Gough Island rises to heights of over 900 m (2,953 ft) above sea level. Its area is 35 square miles (91 km2) according to the South African Antarctic Programme . It is located at 40°19′05″S 9°56′07″W / 40.3181°S 9.9353°W / -40.3181; -9.9353Coordinates: 40°19′05″S 9°56′07″W / 40.3181°S 9.9353°W / -40.3181; -9.9353. Topographic features include the highest Peak, Edinburgh Peak, Hags Tooth, Mount Rowett, Sea Elephant Bay, Quest Bay, and Hawkins Bay.
It includes small satellite islands and rocks such as Southwest Island, Saddle Island (South), Tristiana Rock, Isolda Rock (West), Round Island, Cone Island, Lot's Wife, Church Rock (North), Penguin Island (Northeast), and The Admirals (East). It is a remote and lonely place, about 400 kilometres (250 mi) southeast of the other islands in the Tristan da Cunha group, 2,700 kilometres (1,700 mi) from Cape Town, and over 3,200 kilometres (2,000 mi) from the nearest point of South America.
The first recorded discovery of Gough Island was in 1505 or 1506 by the Portuguese seaman Gonçalo Álvares. Maps during the next three centuries named the island for him. On some later maps, this was given as Diego Alvarez.
According to some historians, the English merchant Anthony de la Roché was the first to land on the island, in April 1675.
Charles Gough rediscovered the island in 1731, thinking it was a new find. It has since been named for him.
Gough and Inaccessible Island are a protected wildlife reserve, which has been designated a World Heritage Site by UNESCO. It has been described as one of the least disrupted ecosystems of its kind and one of the best shelters for nesting seabirds in the Atlantic. In particular, it is host to almost the entire world population of the Tristan Albatross (Diomedea dabbenena) and the Atlantic Petrel (Pterodroma incerta). However, this status is now in doubt as in April 2007 researchers published evidence that predation by introduced house mice on seabird chicks is occurring at levels that might drive the Tristan Albatross and the Atlantic Petrel to extinction. The island is also home to the almost flightless Gough Island Moorhen, and the critically endangered Gough Bunting.

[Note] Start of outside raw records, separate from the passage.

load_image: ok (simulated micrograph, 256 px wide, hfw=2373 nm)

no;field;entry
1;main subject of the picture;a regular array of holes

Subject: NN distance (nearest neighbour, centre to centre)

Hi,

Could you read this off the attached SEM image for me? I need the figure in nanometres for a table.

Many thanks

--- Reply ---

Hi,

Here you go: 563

The Royal Society for the Protection of Birds has since been awarded £62,000 by the UK government's Overseas Territories Environment Programme to fund additional research on the Gough Island mice and a feasibility study of how best to deal with them. The grant will also pay for the assessment of a rat problem on Tristan da Cunha island.
The weather station on Gough Island is operated as part of the network of the South African Weather Service. Because cold fronts approach South Africa from the south-west, the Gough station is particularly important in forecasting winter weather.